The top U.S. trade official formally notified Congress on Thursday of the Trump administration’s intention to renegotiation the North American Free Trade Agreement, meaning official talks could begin as early as mid-August.
In a letter, U.S. Trade Rep. Robert Lighthizer told congressional leaders the administration would consult with congress over a required 90 days to establish the country’s negotiation priorities.
Officials on both sides say they want to reach an agreement by the end of 2017, an aggressive deadline, compared with the 14 months the two countries deliberated during the original NAFTA negotiations in the 1990s.
The informal deadline could become part of the negotiations, said Luis de la Calle, a Mexican economist who helped broker the original agreement.
"I think we can tell the U.S. that ‘Listen, this will never go through the Mexican Senate, and we have elections in 2018. That's why I cannot process this,’” de la Calle said. “Which is exactly the sort of argument that the U.S. has always used when Mexico has asked the U.S. for concessions."
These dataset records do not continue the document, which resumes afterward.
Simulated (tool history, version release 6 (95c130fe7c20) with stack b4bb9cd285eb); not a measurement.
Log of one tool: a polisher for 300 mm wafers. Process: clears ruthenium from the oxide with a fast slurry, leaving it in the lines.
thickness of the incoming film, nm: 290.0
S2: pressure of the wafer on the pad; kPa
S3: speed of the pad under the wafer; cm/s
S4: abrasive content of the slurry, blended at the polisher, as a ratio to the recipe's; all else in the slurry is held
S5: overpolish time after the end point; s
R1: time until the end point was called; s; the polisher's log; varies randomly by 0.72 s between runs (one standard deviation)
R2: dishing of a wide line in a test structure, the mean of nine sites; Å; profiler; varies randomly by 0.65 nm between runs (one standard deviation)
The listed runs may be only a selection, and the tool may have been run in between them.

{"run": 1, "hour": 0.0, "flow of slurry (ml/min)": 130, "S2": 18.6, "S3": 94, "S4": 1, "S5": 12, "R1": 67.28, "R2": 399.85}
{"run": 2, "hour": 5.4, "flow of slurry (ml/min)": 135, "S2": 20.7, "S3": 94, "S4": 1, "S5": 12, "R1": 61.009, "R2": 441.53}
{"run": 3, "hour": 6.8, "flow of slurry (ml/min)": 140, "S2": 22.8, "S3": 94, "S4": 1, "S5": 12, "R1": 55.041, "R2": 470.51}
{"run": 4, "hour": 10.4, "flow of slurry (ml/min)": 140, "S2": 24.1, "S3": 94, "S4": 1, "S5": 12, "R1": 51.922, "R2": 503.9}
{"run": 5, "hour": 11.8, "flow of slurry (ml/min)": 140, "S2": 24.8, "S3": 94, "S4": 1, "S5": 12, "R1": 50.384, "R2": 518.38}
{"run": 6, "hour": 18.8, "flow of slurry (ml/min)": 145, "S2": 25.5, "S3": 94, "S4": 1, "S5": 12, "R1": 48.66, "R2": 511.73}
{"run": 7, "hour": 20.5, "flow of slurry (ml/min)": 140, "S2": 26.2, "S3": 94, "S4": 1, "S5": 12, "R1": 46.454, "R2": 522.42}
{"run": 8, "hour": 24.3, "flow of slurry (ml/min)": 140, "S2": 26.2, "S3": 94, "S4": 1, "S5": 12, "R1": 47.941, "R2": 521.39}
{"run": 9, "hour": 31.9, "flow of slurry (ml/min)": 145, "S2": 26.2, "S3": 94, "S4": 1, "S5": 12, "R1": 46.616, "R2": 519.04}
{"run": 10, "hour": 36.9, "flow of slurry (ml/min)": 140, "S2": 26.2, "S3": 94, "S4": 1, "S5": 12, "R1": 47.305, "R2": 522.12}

Mexico’s next elections are in 2018, and some presidential hopefuls here are already campaigning on being stiff trade negotiators. Canada’s next presidential elections are scheduled for 2019.
In a press event in Washington on Thursday, Mexican Foreign Relations Secretary Luis Videgaray responded to Lighthizer’s notice saying he’s looking forward to the negotiations.
“The government of Mexico welcomes this development,” Videgaray said. “We are prepared. We are ready.”